Hundreds of years before Jesus, the Buddha, Siddhartha Gautama, said, “I teach only about suffering and the end of suffering.” In Buddhism, the core intent is to end suffering; in Christianity, the core intent is to ennoble it. Jesus didn’t teach that however.
Perhaps because I’m not a Buddhist, but retain, without being a Christian either, some affinity for Jesus’ failed mission and the needlessness of his perceived suffering, I have some insight into the Buddha’s statement.
Suffering certainly has been at the core of the human condition, but it is not a means to character formation. To ennoble suffering is to condemn our children and future generations to continued suffering. People don’t need to suffer, and children don’t develop into mature adults through suffering.
Having passed through great suffering, the tendency is to believe that the suffering formed us. But it didn’t. Meeting and ending suffering is what forms character.

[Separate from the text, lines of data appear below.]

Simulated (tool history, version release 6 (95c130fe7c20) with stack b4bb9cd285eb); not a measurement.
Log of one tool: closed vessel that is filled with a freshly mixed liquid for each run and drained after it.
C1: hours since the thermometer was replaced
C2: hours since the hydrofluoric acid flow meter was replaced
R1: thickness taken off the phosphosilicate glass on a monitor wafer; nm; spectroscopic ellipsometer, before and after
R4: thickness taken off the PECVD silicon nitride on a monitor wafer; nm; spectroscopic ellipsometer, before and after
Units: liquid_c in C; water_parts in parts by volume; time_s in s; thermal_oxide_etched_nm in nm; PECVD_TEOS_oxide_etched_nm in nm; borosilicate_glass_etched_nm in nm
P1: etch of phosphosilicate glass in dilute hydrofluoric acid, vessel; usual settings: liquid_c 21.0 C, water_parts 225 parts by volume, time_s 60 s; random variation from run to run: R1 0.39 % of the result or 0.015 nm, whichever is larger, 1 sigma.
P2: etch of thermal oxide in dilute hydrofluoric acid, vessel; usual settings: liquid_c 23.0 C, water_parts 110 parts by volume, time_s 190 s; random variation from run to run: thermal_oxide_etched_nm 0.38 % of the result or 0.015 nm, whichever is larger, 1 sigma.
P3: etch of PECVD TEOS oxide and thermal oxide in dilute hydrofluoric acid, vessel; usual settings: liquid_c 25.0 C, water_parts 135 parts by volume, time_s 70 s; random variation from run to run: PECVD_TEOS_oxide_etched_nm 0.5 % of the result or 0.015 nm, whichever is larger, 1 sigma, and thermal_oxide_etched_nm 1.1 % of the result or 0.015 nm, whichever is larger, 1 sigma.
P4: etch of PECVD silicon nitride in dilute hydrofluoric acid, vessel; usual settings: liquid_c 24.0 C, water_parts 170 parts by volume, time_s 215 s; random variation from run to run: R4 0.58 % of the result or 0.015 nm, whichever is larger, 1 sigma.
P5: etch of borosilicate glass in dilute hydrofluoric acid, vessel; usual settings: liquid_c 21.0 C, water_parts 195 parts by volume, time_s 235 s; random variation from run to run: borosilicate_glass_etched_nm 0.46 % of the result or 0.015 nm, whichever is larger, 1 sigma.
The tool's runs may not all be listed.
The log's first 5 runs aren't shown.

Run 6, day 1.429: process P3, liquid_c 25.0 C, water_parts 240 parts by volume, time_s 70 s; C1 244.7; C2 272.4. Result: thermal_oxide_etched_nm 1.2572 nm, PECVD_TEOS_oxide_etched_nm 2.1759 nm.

Mouthpieces for the dead culture extol the virtue of suffering. But to speak about the nobility of suffering when so many people in the world are suffering needlessly is unconscionable. The world is full of immense suffering to be sure, but most of it is utterly unnecessary, the result of self-generated division, conflict and disorder.
We’re not talking about pain, which is often automatically linked in the same breath with suffering, as ‘pain and suffering.’ Young children and animals feel pain, but they don’t suffer. Pain is inevitable; to a point it has to be accepted and met with stoicism, not avoided at all costs. But emotional suffering is generated by human ignorance.
Suffering is a psychological and emotional condition based on the accretion of experience and the continuity of the self. Empty the content of experience, and end the continuity of the self, and there is no suffering. Even if the backwash of the past seeps back in like the tide, ending and emptying the content of the past is vitally important, because doing so provides space for insight, understanding and freedom.
I met a man once who had been arrested during the dark days in Argentina, when many young people were torture, killed or disappeared. He was thrown into a small cell alone, in a long cellblock filled with his compatriots, some of them his friends.
One night the torture began. They started at one end of the cellblock and worked their way toward him, one screaming prisoner at a time. He was, needless to say, going out of his mind as the terror approached. The torturers were quick, methodical and merciless. Each prisoner was subjected to unseen and unspeakable pain over less than an hour.
As the screams of torture and a black dawn drew near, he felt on the edge of madness. A voice came to him, calm and clear: “They are torturing you twice.” Decades later, he still didn’t know where it came from. It doesn’t matter. He instantly saw the truth of it and became very calm.
When the door to his cell opened, and an officer and two brutes stood before him, he looked them in the face without fear. The man in charge said, “Do you know what we’re going to do to you?” He responded, “You’re going to do what you’re going to do.”
“Aren’t you afraid?” Instead of answering, this ordinary turned extraordinary young fellow asked a question in return: “Why are you doing this?” They closed the door and walked away. He was released the next day.
Torture is really about the suffering of the torturers. When Americans became torturers, and worse, when we contracted out torture to other countries under the Bush-Cheney Administration, we proved that we had become a weak people who needed to make others suffer, allegedly to save us from the fear and insecurity of terrorism. But we only suffered more.
If suffering were a good teacher, then humankind would be very wise by now. Suffering has been the core trait of the human condition since the beginning of civilization, if not the beginning of man. But we have learned nothing from it, except for the rare individual who looks deeply within when they suffer. Besides, behind the veneer of happiness, suffering is growing.
Holiness comes through the understanding of the roots of suffering, in oneself and others. But holiness, like understanding, only grows through negation, not through any kind of positive action. It has little to do with churches and nothing to do with religious institutions. Irrespective of language, culture and religion, holiness is a quality that flows into and through self-knowing human beings who know how to observe the mind into silence.
Whatever word one wants to give for the actuality that produces genuine awe, wonder and reverence—the nameless, the Brahman, God—it is not a function of science and knowledge. Holiness is not predictive.
The human mind that has uncovered the secrets of nature, developed knowledge and created everything in the built and technological world has nothing to do with holiness. In the final analysis, and beyond analysis altogether, prediction is a paltry thing.
Evil can speak of holiness, therefore one has to be very skeptical, trusting only what one is directly experiencing, and doubting even that. If one knows how to observe without the observer, one knows how to end suffering within oneself.